Delivery. Sparx shall attempt in good faith to deliver Products in accordance with the instructions set forth herein, or on such other schedule as Sparx may provide to Dealer in any Order Acknowledgment or other response to an order. Delivery shall be by such modes of transport and such carriers as Sparx, in its sole discretion, shall deem appropriate. During any period of shortage of any of the Products, Sparx shall have the right to prorate and/or allocate its supply of such Product among its customers under any orders and contracts in any manner as Sparx may deem appropriate.

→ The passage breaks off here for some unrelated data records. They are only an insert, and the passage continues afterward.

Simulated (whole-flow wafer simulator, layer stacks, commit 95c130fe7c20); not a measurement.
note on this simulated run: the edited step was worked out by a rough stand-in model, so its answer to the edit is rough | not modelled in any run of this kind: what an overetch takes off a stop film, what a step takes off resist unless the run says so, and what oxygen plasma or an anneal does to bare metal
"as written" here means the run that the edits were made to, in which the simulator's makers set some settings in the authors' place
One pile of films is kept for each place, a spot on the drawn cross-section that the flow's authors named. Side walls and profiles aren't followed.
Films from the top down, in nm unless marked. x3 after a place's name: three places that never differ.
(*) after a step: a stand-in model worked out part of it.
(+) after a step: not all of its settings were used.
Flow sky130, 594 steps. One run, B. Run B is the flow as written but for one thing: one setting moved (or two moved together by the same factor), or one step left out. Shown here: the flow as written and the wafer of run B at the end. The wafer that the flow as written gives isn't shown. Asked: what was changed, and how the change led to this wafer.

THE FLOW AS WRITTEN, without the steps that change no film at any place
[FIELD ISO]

Inspection by Customer; Return of Products. Dealer shall carefully examine and check all deliveries of products as they are received and report to Sparx within ten (10) business days of delivery any alleged error, shortage, defect, or nonconformity of any such products (a “Return Request”) in accordance with this Section. If Sparx determines that the Return Request is warranted it will issue a return authorization to Dealer in connection with such Return Request (a “Return Authorization”) and Dealer shall promptly return the Products to Sparx for inspection. Sparx reserves the right to refuse delivery of any Products returned without a Return Authorization. Any failure by Dealer to examine and deliver a Return Request within ten (10) business days after delivery of the Products shall constitute a waiver by Dealer of any claim or right of Dealer against Sparx Hockey arising hereunder or by laws with respect to any such error, shortage, defect, or nonconformity reasonably discoverable by such examination and check. Except for returns due to defect, shortage, error, or non-conformity, returns shall be subject to a 15% restocking fee. Except for returns due to defect, shortage, error, or non- conformity the risk of loss and freight charges to and from Sparx in connection with any returned Products shall be borne by Dealer. Any and all claims by Dealer for damage or loss in transit shall be made by Dealer against the carrier. Sparx shall bear the risk of loss or damage while such returned Products are in Sparx Hockey's possession.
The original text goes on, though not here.